Missing terror suspect escaped surveillance
Pressure is mounting on the UK government to explain how an al Qaida-linked terror suspect escaped surveillance by changing into a burka during a visit to a mosque.
Mohammed Ahmed Mohamed is understood to have received training and fought overseas for al-Shabaab, the Somalia-based cell of the militant Islamist group.
The 27-year-old entered a west London mosque on Friday in Western-style clothes but CCTV images later showed him leaving with his face and body fully covered by the traditional Islamic garment.
He is subject to a Terrorism Prevention and Investigation Measures (Tpim) notice, which was imposed primarily to prevent overseas travel.
He is the second person to breach a Tpim since they were introduced to replace control orders in early 2012. Ibrahim Magag ripped off his electronic tag last December and vanished in a black cab.
Shadow home secretary Yvette Cooper described the situation as "extremely serious" and demanded more information from Home Secretary Theresa May on how Mohamed was able to abscond.
"Clearly police and security agencies will be doing everything possible to locate this terror suspect and ensure public safety," she said.
"The Home Secretary also needs to provide information about the decisions made over Mohammed Ahmed Mohamed's Tpim, how he was able to abscond and what the risks to the public are."
Ms Cooper added that Ms May needs to "provide rapid information about the extent and adequacy of the restrictions" on Mohamed.
Somalia-born Mohamed, who is 5ft 8in and of medium build, is "not considered at this time to represent a direct threat to the public", Scotland Yard said.
He was named after a court-imposed anonymity order was lifted by the Home Secretary to allow police to make a public appeal.
He arrived at the An-Noor Masjid and Community Centre in Church Road, Acton, at 10am on Friday and was last seen there at 3.15pm that day.
A Scotland Yard spokesman said: "The Counter Terrorism Command immediately launched inquiries to trace Mr Mohamed and these continue.
"Ports and borders were notified with his photograph and details circulated nationally. Public safety remains our priority."
Tpims, which include restrictions on overnight residence, travel and finance, are imposed by the Home Secretary who is given access to secret evidence that cannot be placed before juries. They do not allow for the relocation of suspects, as control orders did.
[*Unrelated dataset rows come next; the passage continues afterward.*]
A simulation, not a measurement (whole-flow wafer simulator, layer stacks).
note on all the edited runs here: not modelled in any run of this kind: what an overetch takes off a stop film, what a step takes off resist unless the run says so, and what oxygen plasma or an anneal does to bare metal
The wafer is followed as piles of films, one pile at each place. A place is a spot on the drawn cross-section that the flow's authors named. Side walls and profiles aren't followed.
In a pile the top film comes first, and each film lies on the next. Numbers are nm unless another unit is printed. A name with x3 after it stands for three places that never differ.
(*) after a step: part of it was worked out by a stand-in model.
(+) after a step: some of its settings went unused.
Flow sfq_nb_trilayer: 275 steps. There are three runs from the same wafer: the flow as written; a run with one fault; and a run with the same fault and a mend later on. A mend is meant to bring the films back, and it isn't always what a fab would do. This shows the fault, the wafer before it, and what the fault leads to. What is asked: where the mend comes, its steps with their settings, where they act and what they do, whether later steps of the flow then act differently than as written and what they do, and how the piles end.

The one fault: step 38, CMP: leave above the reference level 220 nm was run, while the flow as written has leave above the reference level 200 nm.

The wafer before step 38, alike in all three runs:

Unlike control orders, Tpims have a maximum time limit of two years. Control orders could be extended year on year without limit, while Tpims can be extended after a year for another 12 months before they expire.
There were nine Tpims in force as of August 31, including eight against British suspects.
Mohamed's disappearance prompted David Anderson QC, the independent reviewer of terrorism legislation, to reveal criminal charges had been dropped on Friday against a number of Tpim subjects for allegedly tampering with electronic monitoring tags. It is not known whether Mohamed was among the subjects.
The terrorism watchdog warned earlier this year that Tpims could allow those deemed potentially dangerous to be left "free and unconstrained" in the absence of prosecution or new evidence of terrorism-related activity.
Mr Anderson said in his first report on Tpims in March that the two-year limit was the "boldest" change from control orders made by the Government, adding that it was "tempting, in the most serious cases, to wish for longer".
Commenting after Mohamed's disappearance, Mr Anderson said prosecutions for Tpim breaches are "difficult".
He added: "Criminal charges against a number of Tpim subjects for allegedly breaching the terms of their Tpims by tampering with their GPS tags were dropped on Friday after no evidence was offered by the Crown."
Security Minister James Brokenshire defended the measures, describing them as providing a "robust mechanism" to manage suspects and reassure the public.
He said: "National security is the Government's top priority and the police are doing everything in their power to apprehend this man as quickly as possible. The police and security services do not believe that this man poses a direct threat to the public in the UK."
Magag, a 28-year-old Somali, has not been seen since Boxing Day last year.
He is thought to be a member of a UK-based group of extremists who support the Al Shabaab terrorist organisation in east Africa.
Magag was made the subject of a stringent control order in 2009 but the restrictions expired when control orders were replaced by Tpims last year.
An-Noor Masjid and Community Centre said it did not intend to comment.